Six months after the withdrawal of the international peace-keeping troops from Somalia, the type and level of foreign involvement in Somalia continues to be one of the key-factors influencing the political developments in the country.
Following the toppling of dictator Siyad Barre in January 1991, the allied liberation militias split along clan lines. After a mass-exodus of members of the Daarood group of clans from Mogadishu, the approaching Hawiye militia (USC) split in two sub-factions, one following the hotel-owner Ali Mahdi of the Abgaal clan and another the general Mohamed Farah "Aideed" of the opposing Habar Gedir clan. The capital -- and much of the rural interior -- has since remained divided in spheres of interest belonging to either of these two militias or their allies.
Weakening factions
One of the most remarkable aspects of this southern Somali deadlock has been the shifting character of the followings of Ali Mahdi and Aideed. Both leaders were quick to strike alliances with individual Daarood clans and also forced areas they militarily dominated-- such as the clans in the inter-riverine zone which were brutally conquered several times in 1992 -- to become their loyal supporters. However, the allegiances shift extremely rapidly and even within the Abgaal and Habar Gedir clans, support for the self-appointed leaders is not certain. Some important Abgaal businessmen have throughout the crisis sided with Aideed and, conversely, a leading Habar Gedir general has fought with his militia on Ali Mahdi's side.
More recently, Aideed's chief-financier, Osman "Ato," broke with Aideed and formed a new movement which quickly turned to the Ali Mahdi side for support. The political polarization between SSA (Somali Salvation Alliance) headed by Ali Mahdi and the SNA (Somali National Alliance) headed by Aideed has affected the entire political fabric so that a large number of the smaller factions are now effectively split in to one SSA and one SNA-loyal subfaction.

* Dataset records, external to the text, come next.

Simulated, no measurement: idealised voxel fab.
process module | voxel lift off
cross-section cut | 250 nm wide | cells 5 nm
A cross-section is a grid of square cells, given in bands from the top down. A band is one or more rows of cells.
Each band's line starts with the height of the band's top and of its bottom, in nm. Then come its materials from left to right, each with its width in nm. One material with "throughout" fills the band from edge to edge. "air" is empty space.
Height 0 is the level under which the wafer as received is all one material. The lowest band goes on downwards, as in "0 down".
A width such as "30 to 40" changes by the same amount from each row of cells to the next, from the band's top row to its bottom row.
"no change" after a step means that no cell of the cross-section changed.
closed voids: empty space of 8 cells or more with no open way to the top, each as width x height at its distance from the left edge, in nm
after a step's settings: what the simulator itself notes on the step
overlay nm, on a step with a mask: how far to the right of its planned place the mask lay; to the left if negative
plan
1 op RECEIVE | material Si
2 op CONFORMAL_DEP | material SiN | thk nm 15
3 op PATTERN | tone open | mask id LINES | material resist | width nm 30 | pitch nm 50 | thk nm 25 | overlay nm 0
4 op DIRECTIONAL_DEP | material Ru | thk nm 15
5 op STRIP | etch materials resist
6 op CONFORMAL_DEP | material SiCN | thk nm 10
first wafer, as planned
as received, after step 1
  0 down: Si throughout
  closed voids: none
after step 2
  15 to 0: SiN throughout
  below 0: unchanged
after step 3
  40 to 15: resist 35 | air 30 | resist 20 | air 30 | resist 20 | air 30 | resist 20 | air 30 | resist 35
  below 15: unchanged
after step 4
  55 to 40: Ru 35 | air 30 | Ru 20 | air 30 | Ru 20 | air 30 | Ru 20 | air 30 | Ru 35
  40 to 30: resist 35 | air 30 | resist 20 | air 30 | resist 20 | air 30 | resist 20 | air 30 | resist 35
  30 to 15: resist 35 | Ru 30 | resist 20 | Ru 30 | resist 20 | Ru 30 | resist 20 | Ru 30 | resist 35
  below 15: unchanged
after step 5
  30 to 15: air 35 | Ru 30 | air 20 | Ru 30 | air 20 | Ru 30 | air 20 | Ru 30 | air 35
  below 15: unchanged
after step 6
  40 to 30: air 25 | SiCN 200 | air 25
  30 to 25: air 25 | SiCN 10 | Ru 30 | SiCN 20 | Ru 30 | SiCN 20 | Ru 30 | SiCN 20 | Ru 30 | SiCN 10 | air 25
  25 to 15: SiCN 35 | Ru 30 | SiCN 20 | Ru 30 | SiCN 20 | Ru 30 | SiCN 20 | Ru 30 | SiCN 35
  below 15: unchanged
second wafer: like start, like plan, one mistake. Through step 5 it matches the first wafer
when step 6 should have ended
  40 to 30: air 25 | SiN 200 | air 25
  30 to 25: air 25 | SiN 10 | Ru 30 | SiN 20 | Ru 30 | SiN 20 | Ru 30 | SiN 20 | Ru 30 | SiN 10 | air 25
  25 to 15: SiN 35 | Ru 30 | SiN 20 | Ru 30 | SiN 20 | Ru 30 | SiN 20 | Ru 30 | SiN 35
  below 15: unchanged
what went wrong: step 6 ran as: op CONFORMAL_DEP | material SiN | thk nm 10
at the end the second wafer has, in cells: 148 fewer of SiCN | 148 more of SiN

However, the strength of the factions has dwindled dramatically. With the departure of UNOSOM (UN's Operation in Somalia) and the loss of the large funds they made available in the form of salaries and generous support for various meetings staged between the factions, and given the generally diminishing influx of foreign aid, the factions' systems of patronage and redistribution of loot have begun to break up and the leaders are seriously questioned. For some time after the departure it appeared as if a group of leading Mogadishu businessmen would be able to take on a leading political role, overshadowing that of the factional leaders in the Mogadishu area. The break between Aideed and Ato is but one of many examples of this process. Not surprisingly, Aideed and other factional leaders issued a number of calls for increased international assistance and, unfortunately, even large organizations such as the ICRC and WFP, responded favourably. ICRC's recently appointed Somalia resident had only been in office for a few weeks when he declared the fertile Jubba valley a famine zone. Militia strength and the ability of factional leaders to hijack Somalia's future is a function of the levels of influx of dollars and aid. The more funds that come in, the more likely it is that the artificial factions will be able to continue to cling on to aspirations for power.
Decentralization processes
In areas that have received minimal levels of aid and political involvement, quite different processes have emerged. Most notably this has been apparent in the North-western regions which were left largely unattended by foreign donors following the Siyad's overthrow. In 1991 the area seceded from the rest of the country assuming the name "Somaliland Republic." Since then clans of the area have been engaged in an impressive series of conferences engaging continuously widening spheres of clan elders, professionals, intellectuals and modern politicians. In 1993 a bicameral parliament was established and a president elected. While clan-based hostilities occasionally flared and interrupted the gradual process towards normalization, the most serious blow towards Somaliland's relative stability was inflicted by UN's acting representative Lansane Kouyte who paid the person who had lost the presidential elections in 1993 to make a political come-back, enter in an alliance with Aideed and denounce the secession (which he himself had declared). Following this incomprehensible manoeuvre, large-scale armed fighting erupted in and around the capital Hargeysa in November last year and although fighting has since subsided some grievances remain.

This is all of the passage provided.